The processor uses two routing schemes:

for equi-join, we globally partition both inputs using the equi-join fields. To save the buffers, we'll use the partitioning key with each snapshot entry. After restore, items will be repartitioned to the new set of processors.
for the broadcast-unicast case, we'll save the broadcast side using a broadcastKey, but we'll do it only on processor with global index 0. This way we'll ensure that only one copy is saved, and the one copy will be re-broadcast after restore. For the unicast side, each processor will save all its items, but we have to ensure that the entry is saved to some local partition, to avoid sending the primary copy of the snapshot data over the network.

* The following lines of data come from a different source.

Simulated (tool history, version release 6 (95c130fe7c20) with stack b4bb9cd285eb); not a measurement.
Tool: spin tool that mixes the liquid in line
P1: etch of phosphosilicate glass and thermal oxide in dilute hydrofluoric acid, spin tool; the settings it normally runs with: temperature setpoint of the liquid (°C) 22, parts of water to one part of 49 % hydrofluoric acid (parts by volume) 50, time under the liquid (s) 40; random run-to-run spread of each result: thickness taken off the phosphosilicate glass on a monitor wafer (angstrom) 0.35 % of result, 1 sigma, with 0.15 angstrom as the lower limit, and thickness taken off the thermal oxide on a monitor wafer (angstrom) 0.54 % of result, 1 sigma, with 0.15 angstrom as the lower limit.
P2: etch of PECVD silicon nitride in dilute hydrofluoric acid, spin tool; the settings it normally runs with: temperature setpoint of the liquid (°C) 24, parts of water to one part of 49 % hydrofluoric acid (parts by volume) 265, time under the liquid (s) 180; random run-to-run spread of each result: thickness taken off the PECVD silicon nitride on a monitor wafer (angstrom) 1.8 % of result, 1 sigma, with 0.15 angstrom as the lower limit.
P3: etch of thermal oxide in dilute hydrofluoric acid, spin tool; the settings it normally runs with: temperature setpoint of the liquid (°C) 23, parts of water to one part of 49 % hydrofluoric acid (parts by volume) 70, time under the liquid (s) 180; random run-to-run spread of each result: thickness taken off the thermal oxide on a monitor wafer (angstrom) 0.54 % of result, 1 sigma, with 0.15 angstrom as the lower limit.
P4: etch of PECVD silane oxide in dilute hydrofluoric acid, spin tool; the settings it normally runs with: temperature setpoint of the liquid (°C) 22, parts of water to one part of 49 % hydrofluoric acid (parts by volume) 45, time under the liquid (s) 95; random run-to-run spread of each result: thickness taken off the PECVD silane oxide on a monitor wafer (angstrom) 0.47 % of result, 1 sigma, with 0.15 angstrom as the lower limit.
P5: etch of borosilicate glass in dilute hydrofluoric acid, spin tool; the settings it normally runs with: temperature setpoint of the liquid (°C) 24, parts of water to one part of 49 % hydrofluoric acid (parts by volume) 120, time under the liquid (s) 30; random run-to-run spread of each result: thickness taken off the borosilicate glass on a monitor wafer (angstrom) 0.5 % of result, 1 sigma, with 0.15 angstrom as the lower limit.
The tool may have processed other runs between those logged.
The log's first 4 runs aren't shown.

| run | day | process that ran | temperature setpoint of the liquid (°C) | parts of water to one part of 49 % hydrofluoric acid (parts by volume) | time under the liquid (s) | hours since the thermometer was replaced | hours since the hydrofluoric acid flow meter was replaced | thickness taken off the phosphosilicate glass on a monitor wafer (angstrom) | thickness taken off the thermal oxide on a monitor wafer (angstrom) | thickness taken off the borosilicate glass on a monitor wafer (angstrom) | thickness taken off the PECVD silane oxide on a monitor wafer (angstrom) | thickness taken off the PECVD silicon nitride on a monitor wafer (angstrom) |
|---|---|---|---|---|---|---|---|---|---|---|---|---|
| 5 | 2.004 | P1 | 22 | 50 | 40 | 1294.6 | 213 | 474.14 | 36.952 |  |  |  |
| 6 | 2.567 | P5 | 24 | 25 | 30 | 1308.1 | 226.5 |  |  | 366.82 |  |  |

Along with the buffer data, we need to save additional information to ensure that items that were already removed from the buffer, and for which a null-padded row was already emitted aren't joined with a row that is not late after a restart. This can happen because watermarks after the restart can be delayed differently than they were before the restart, because, for example, some source takes longer time to initialize, and watermarks are coalesced.

Example:

Join condition: l.time=r.time
LEFT JOIN

in: l1(time=10)
in: r1(time=10)
out: joined(l1, r1)
in: wm(l.time=15)
out: wm(l.time=10)
--> row `r1` removed from buffer
# processor restarted, state saved and restored
in: l2(time=10)
--> Row `l2` would be late before the snapshot, but now isn't late.
     However we already removed the matching row. Later we'll emit
     `joined(l2, null)`, and the user will see both `l2` and `r1` in the output,
     but not correctly joined.

To avoid the issue in the example, it seems we need to save lastEmittedWm for each WM key to the snapshot. By using approach similar to SlidingWindowP, we can use broadcastKey, and when restoring, take the minimum of all the restored values. But in SlidingWindowP, in exactly-once mode, all the values are guaranteed to be equal, because when a WM is broadcast through a distributed edge, since all processors receive the same set of watermarks before receiving the barrier, they will be coalesced to the same value for each processor. This does not hold in at-least-once mode, because watermarks can overtake barriers, but let's put this issue aside.

This is not the case in StreamToStreamJoinP, because the lastEmittedWm value doesn't depend solely on the input WM, as in SlidingWindowP, but also on the minBufferTime value. Currently, the formula for output WM is:

outputWm = min(lastReceivedWm, minBufferTime)

Since the lastEmittedWm can effectively go back after restart even in exactly-once mode, the same issue as in the example above is possible, because what was late before the restart, might not be late after the restart.

The minBufferTime is the lower bound for the time value actually in the buffer. It depends on the actual buffered rows in each processor, and that's different in each processor. Instead of minBufferTime we could use wmState, which is the lower bound for the time value possibly in the buffer. This value is the same in each processor (in ex-once mode), because it depends solely on the received watermarks and the postpone times. Therefore, if we change the formula to this:

outputWm = min(lastReceivedWm, wmState)

The lastEmittedWm will now be equal in all processors, because lastReceivedWm and wmState are also equal.

This will slightly increase the output WM latency. Thanks to coalescing, the processors downstream from this processor would receive the WM capped by the minimum time in buffers in all processors, while after this change they will receive the lowest possible value. We consider this issue to be minor, because if there are sufficient events, the difference is small. If there's an event for every instant, the difference is zero. And, most importantly, it fixes the issue with incorrect results after a restart.

An alternative solution would be to continue emitting WMs using the minimum buffer time, but we would need to store the lastEmittedWm with each key saved to the state, and also, when restoring, we would need to track the value for each key so that we can correctly evaluate whether a row is late or not. So we'll have a larger snapshot, and also larger runtime state and a lot more complex code, and we don't consider it worth for the benefit of lower latency in low-traffic scenario. I didn't even consider how would this be implemented for the broadcast-unicast case.